US 11,654,933 B2
Navigation trajectory using reinforcement learning for an ego vehicle in a navigation network
Tiffany J. Hwu, San Diego, CA (US); Iman Mohammadrezazadeh, Los Angeles, CA (US); Michael J. Daily, Thousand Oaks, CA (US); and Rajan Bhattacharyya, Sherman Oaks, CA (US)
Assigned to GM Global Technology Operations LLC, Detroit, MI (US)
Filed by GM GLOBAL TECHNOLOGY OPERATIONS LLC, Detroit, MI (US)
Filed on Nov. 10, 2020, as Appl. No. 17/94,255.
Prior Publication US 2022/0144309 A1, May 12, 2022
Int. Cl. B60W 60/00 (2020.01); G06N 3/04 (2023.01); B60W 30/12 (2020.01)
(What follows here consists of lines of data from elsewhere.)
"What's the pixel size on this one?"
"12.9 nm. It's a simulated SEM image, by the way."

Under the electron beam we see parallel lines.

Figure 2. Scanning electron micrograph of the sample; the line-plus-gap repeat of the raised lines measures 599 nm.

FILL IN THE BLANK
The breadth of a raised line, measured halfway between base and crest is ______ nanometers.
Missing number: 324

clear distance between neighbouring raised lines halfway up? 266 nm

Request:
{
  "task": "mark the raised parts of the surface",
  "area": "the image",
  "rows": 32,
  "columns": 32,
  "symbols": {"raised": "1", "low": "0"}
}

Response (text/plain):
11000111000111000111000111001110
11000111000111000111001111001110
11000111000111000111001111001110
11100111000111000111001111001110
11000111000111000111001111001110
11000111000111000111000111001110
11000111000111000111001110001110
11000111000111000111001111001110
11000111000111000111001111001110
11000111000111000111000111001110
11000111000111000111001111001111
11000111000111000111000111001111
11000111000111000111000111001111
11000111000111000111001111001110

CPC B60W 60/0011 (2020.02) [B60W 30/12 (2013.01); G06N 3/04 (2013.01); B60W 2552/10 (2020.02); B60W 2555/20 (2020.02); B60W 2556/40 (2020.02)] 20 Claims
OG exemplary drawing
 
1. An ego vehicle comprising:
a plurality of decider modules coupled to a resolver module, and configured to
generate a plurality of trajectory decisions for the ego vehicle at a current time,
generate a plurality of candidate trajectory decisions for a plurality of neighboring vehicles at the current time,
generate a current two-dimensional horizontal representation of a flat space in front of, to a left of, to a right of, and behind the ego vehicle, wherein the current two-dimensional horizontal representation includes a current ego location of the ego vehicle and a plurality of current neighboring locations of the plurality of neighboring vehicles at the current time,
generate a plurality of future two-dimensional horizontal representations of the flat space around the ego vehicle by estimating a plurality of future ego locations of the ego vehicle and a plurality of future neighboring locations of the plurality of neighboring vehicles at a plurality of future points in time based on the plurality of trajectory decisions and the plurality of candidate trajectory decisions, wherein the plurality of future ego locations are different than the current ego location, and the plurality of future neighboring locations are different than the plurality of current neighboring locations, and
generate a three-dimensional state space by stacking the current two-dimensional horizontal representation and the plurality of future two-dimensional horizontal representations, wherein the three-dimensional state space includes a time dimension, a flat space dimension, and a road width dimension;
a grader module coupled to the resolver module, and configured to generate a plurality of rewards for the plurality of trajectory decisions based on a recent behavior of the ego vehicle, wherein the resolver module is configured to select a final trajectory decision for the ego vehicle from the plurality of trajectory decisions based on the three-dimensional state space and the plurality of rewards; and
a control module coupled to the resolver module and configured to navigate the ego vehicle in response to the final trajectory decision.